Take a cardboard box and cut it at the seams into squares a little larger than your cymbal. If you have a 20" cymbal, the cut piece should be a square 1-2 inches larger than the cymbal.
Place the cymbal on the cut piece, use a pencil and mark out a 20" circle around the piece of cardboard, use the edge of the cymbal as a template. Cut another piece of cardboard a little larger. Cut the corners of your squares round, leaving and inch or two over, you can also do this in the folding process for a better fit till you get it down.
SARAN WRAP, plastic wrap, shrink wrap... a box is like $2.00. Wrap your cymbal with plastic wrap until you feel it has some protection, maybe a 1/4 of the box, depending on the mil thickness of the wrap material. Stretch the wrap when you go around the cymbal in cross patterns covering all the exposed metal completely/throughly, less is not more here. You're shrink wrapping the cymbal.

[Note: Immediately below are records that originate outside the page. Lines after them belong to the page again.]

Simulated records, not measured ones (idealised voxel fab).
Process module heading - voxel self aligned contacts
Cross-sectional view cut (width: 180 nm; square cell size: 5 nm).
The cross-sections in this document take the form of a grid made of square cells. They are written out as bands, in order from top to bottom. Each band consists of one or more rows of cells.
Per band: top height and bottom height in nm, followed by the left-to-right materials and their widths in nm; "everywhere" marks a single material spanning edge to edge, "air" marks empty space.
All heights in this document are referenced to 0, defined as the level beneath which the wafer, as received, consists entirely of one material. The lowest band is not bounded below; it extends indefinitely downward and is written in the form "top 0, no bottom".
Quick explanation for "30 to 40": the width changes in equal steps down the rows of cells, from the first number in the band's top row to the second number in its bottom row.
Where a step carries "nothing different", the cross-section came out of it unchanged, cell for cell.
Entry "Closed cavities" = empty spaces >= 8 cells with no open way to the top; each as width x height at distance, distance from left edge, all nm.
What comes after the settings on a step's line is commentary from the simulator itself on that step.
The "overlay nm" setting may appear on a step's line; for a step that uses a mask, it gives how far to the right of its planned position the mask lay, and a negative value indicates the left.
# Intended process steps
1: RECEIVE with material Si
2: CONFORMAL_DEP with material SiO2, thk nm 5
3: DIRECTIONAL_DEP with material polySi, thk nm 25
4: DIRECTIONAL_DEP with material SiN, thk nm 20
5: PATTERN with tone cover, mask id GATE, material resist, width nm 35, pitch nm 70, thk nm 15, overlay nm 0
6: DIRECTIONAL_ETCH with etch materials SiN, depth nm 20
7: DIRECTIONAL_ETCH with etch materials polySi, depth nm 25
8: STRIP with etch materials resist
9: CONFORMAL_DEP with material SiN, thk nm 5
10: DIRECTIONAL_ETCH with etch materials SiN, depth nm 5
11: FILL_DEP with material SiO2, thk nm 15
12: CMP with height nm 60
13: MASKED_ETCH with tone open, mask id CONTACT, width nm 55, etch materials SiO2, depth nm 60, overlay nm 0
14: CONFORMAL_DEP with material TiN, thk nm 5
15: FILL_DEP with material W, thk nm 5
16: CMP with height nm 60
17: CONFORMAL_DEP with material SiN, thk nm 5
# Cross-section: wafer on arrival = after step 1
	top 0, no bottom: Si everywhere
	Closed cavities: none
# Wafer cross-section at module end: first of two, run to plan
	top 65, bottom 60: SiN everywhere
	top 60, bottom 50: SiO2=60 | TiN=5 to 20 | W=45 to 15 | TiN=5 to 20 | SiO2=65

Lay the wrapped cymbal flat on the smaller piece of cardboard, then put the other larger piece on top sandwiching the cymbal in between. This next part takes some wrist/finger strength- fold both edges of the cardboard around/underneath the edge of the cymbal. Use packing tape to secure the fold, then start working your way around the cymbal. Like the plastic wrap, stretch the packing tape like you would electrical (friction) tape for a tighter hold. Your subsequent 'box-sock' is going to be covered in tape, just like the cymbal is covered in plastic wrap.
If done correctly, this method yields the smallest box dimensions possible and provides excellent protection.
A giant cardboard frisbee with a cymbal inside.
By comparison, putting a 20" cymbal in a 20x20x20 square box yields a box that too big, also there's no way to secure the cymbal inside w/o piling up a ton of shipping charges in weight.